Secure and Encrypted Online Backup

This article describes a combination of two different services which allows for encrypted online storage of private data and limiting the probability of data loss.

Motivation

Storing private data securely can be a big challenge. From my point of view, the most important stuff to store are digital photos. Nowadays, most photos will never be printed, but exist only as files on a computer. Both theft and hardware problems threaten the files on a computer, in particular a mobile one.

Simply storing everything "in the cloud" is not the best solution either; I really do not want all my private photos being indexed by a company without having any control over what happens.

For me it was obvious that I should use a system to backup up my data that should

Approaches

By chance, I came around two interesting and very different approaches to this problem, git-annex and tarsnap. This is not a full description of these approaches or a How-To. The goal is to present what the tools do and to give an idea how I use them.

git-annex

git-annex is mainly an extension of git to store binary files in a repository. Yet, the idea is not to store different versions of a binary file, but to allow to have different copies of the repo with different sets of files.

For example, one could have a git-annex repo containing all digital photos and videos. One would then simply use the git-annex commands to add all those files to the repo. This creates git objects from the files and the file names are replaced with symbolic links to these objects. One can add remote repositories to have additional copies of the repo, this includes special remotes, e.g., Amazon S3, and also supports GPG encryption of the files on the special remote.

In the most basic usage, all these repos contain the same set of files. But the real strength of git-annex is that you can drop files from a repo (as long as the file still exists in another one). The repo then only has the information where the file is stored, the information is propagated when the repositories are synchronized.

In this way, one could for example have all important photos in a repo on the laptop, in a second one on an external HD and encrypted on Amazon S3. Less important ones would likely only be the laptop and HD, as remote repos are slow to access and cost money. Other photos which are just kept around might only be stored on the HD, in order to make space on the laptop.

git-annex also supports having other rules than just "keep at least one copy of each files on one of the connected repos", i.e., it can ensure that your marriage photos are in each copy of the repo and cannot be dropped.

tarsnap

I came to using tarsnap after seeing it as sponsor of BSD Now TV. tarsnap is completely different to the above approach. It calls itself "Online backups for the truly paranoid". It achieves this by using GPG to both encrypt and sign online data in order to prevent spying and modification.

The UI is modeled after the command line tool tar which is widely used in the unix world. After creating an account and a local public/private key pair, one can create archives on the tarsnap server. These archives are encrypted and signed locally and then pushed to the server where they cannot be modified any more!
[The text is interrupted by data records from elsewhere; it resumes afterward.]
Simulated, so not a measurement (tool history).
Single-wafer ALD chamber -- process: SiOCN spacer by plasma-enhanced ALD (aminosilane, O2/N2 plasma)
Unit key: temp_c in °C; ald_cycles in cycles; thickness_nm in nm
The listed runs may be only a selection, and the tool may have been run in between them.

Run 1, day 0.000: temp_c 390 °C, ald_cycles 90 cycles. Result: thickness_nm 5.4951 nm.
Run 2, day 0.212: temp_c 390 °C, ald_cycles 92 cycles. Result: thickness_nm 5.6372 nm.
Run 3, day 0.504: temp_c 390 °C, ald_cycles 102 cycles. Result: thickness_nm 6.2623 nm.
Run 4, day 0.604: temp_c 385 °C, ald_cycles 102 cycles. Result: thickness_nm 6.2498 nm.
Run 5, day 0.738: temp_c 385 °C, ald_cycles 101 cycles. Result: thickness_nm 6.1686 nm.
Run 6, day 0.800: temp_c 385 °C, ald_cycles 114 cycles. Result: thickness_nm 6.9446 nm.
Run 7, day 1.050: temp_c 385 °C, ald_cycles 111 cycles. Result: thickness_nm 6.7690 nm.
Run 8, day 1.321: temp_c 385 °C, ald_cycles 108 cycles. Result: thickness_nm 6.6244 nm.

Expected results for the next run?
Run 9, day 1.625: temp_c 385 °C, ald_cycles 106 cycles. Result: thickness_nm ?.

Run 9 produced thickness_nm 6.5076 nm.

The really interesting part of tarsnap is its ability to deduplicate data accross archives, i.e., if two archives contain the same file, it is stored only one time. This seems like a detail, but allows you to do easy incremental, encrypted and signed backups without wasting space. It is even possible to create cronjobs that backup the data regularly and be sure that only new files are actually sent to the server.

One can for example create an archive, again containing all private photos and store it on the tarsnap server. Then each time new photos are taken, a new archive containing all photos can be generated, but only the new one will take space on the server.

general observations

I now use both methods at the same time to store private data on my laptop, external HDs and on both Amazon S3 and tarsnap servers. This may seem very paranoid, but I do not like at all the idea of losing photos to s.th. simple as a wrong format command or theft.

Some difficulties of course remain:

Protecting private data from loss and preventing unauthorized access to it, should be an important topic for almost everyone today. The two methods I outlined are not easy to use and highlight the often-observed problems with strong cryptography. Nevertheless, git-annex in particular strives offer a more accessible way to organize the repos using the graphical assistant tool, which frees us from command line interface usage.